Issue Discovered - Service disruption in All Regions – Multiple Services
Incident Report for xMatters
Postmortem

What happened?

On November 16, 2021, at approximately 09:40 AM PT, xMatters monitoring tools alerted technical teams of Google 404 errors from xMatters instances across all regions. For the duration of the incident, users were unable to access the web user interface, incoming signals were not processing, and notifications were not being generated.

Why did it happen?

xMatters uses Google Cloud Load Balancing (GCLB) services, which were not operational during the outage and resulted in the errors seen by customers.

Based on the RCA provided by Google:

"Google Cloud Networking experienced issues with Google Cloud Load Balancing (GCLB) service resulting in impact to several downstream Google Cloud services. Impacted customers observed Google 404 errors on their websites. From preliminary analysis, the root cause of the issue was a latent bug in a network configuration service which was triggered during routine system operation."

See https://status.cloud.google.com/incidents/6PM5mNd43NbMqjCZ5REh for the complete report from Google.

How did we respond?

After receiving alert notifications from the xMatters monitoring tools, xMatters Customer Support and the operations team initiated a Severity-1 incident. The incident team quickly identified the issue as related to an incident within the Google Cloud Platform, which impacted a wide range of SaaS operators worldwide hosted by Google.

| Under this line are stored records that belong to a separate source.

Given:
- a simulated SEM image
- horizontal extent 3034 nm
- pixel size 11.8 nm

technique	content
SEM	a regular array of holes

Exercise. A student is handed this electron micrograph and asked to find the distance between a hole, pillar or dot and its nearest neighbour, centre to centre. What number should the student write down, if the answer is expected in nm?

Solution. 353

xMatters Customer Support began communicating with customers by updating https://status.xmatters.com/incidents/rtl4qyz4nj3m with detailed, real-time information. xMatters initiated a dialog with Google to gather updates on resolution progress. The incident team remained engaged until Google resolved the incident to ensure that xMatters recovered smoothly once services were restored. There was no intervention required after Google resolved the issue, but some customers may have experienced slow loading times until all Google networking components fully recovered.

What are we doing to prevent it from happening again?

xMatters is committed to providing redundancy and high availability to all customers. Our architecture allows for multiple regional and international failover scenarios, including regionally redundant databases and international traffic rerouting. A worldwide service provider failure is difficult to account for and generally unprecedented. Based on this incident, we are reviewing feasibility options for cloud vendor redundancy; however, there is no imminent action plan for this type of incident.

Timeline:

November 16. 2021

09:43 PT – xMatters monitoring tools alert teams to Google 404 failures; teams initiate Severity-1 incident
09:50 PT – Verification of incident external to xMatters
09:55 PT – xMatters status page posted
10:07 PT – xMatters instances begin to recover
10:09 PT – Google declares incident mitigated
10:42 PT – xMatters declares incident closed

If you have any questions, please visit http://support.xmatters.com

Posted Nov 23, 2021 - 08:36 PST

Resolved
The issue has been addressed, and all services have been restored. Thank you for your patience while we addressed this matter.
Posted Nov 16, 2021 - 10:42 PST
Update
We are seeing traffic to all xMatters instances, we continue to monitor. Some instances may experience increased latency.
Posted Nov 16, 2021 - 10:27 PST
Update
We are continuing to monitor for any further issues.
Posted Nov 16, 2021 - 10:20 PST
Monitoring
The xMatters Incident Response team is seeing some instances recovering, xMatters engineering is monitoring the situation to ensure the system is stable and that all services are restored.
Posted Nov 16, 2021 - 10:12 PST
Identified
We are currently tracking a problem with our cloud provider and are working directly with them to resolve the issue. We will provide updates as soon as we know more. This outage is impacting multiple services across the internet.
Posted Nov 16, 2021 - 10:08 PST
Investigating
xMatters monitoring tools have identified a potential issue with xMatters On-Demand for clients in All Regions. We are currently investigating the issue and will update as information becomes available.

Please see incident details for specific services impacted.

If you are also experiencing issues, or if you're not sure whether this issue impacts your service, please contact xMatters Client Assistance at https://support.xmatters.com/hc/en-us/requests/new - our support team is waiting to help.
Posted Nov 16, 2021 - 09:55 PST
This incident affected: Europe, Middle East, and Africa (Web Interface, Email Notifications, SMS Notifications, Voice Notifications, Conferencing, Integration Platform, API, Mobile App), Asia Pacific (Web Interface, Email Notifications, SMS Notifications, Voice Notifications, Conferencing, Integration Platform, API, Mobile App), and North America (Web Interface, Email Notifications, SMS Notifications, Voice Notifications, Conferencing, Integration Platform, API, Mobile App).